Blathring in January, 2023
Jamaican that up
Sunday, January 29th, 2023 Alive 18,905 days
If you had plans for a tropical island vacation, better check your reservations. Google Maps says that all Jamaica is temporarily closed.
Squee the mechanic
Friday, January 27th, 2023 Alive 18,903 days
You want to be mad because Carnivalʼs web site is needlessly complex. But who can be cross with a towel animal?
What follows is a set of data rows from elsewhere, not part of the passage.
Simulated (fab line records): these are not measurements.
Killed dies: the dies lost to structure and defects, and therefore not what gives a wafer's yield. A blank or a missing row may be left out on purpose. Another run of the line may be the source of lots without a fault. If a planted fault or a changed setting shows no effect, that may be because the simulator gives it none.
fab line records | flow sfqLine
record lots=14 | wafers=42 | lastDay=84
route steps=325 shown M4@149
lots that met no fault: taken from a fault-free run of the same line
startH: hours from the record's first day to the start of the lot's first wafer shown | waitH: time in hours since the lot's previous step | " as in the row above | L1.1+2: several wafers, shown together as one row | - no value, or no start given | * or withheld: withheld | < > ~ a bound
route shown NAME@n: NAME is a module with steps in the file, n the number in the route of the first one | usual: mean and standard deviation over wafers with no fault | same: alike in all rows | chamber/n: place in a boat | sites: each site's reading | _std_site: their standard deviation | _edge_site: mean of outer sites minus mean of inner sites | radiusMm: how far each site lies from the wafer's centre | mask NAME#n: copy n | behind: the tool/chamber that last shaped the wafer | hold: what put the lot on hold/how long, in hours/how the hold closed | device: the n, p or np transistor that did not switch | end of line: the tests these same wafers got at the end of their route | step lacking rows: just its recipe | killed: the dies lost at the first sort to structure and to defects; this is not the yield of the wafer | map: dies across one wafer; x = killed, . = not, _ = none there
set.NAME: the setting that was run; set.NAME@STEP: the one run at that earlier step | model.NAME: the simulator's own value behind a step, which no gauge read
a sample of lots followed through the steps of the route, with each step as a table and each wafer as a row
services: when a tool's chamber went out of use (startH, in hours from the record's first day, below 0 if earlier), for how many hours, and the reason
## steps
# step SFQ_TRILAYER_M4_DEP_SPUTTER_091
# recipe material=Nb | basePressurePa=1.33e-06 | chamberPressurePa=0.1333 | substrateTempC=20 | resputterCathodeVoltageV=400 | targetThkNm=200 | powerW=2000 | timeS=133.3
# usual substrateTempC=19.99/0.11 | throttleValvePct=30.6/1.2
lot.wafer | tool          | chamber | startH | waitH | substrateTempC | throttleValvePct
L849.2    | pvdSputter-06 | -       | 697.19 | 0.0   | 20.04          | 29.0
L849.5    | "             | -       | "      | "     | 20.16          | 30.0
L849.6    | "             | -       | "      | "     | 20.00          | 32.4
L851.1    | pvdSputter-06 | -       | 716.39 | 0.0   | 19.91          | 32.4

A thorough review, Iʼm sure
Tuesday, January 24th, 2023 Alive 18,900 days
Yes. The error was doing business with MediaTemple/GoDaddy.
Itʼs a major award!
Monday, January 23rd, 2023 Alive 18,899 days
It seems that I can do things.
Today I received an e-mail telling me that my Windows Server training has earned me a major award. Maybe not major. Minor. OK, itʼs a PNG.
Collecting these badges is the way nerds boast to one another these days. Kind of like the way certain birds will collect shiny objects to attract a mate.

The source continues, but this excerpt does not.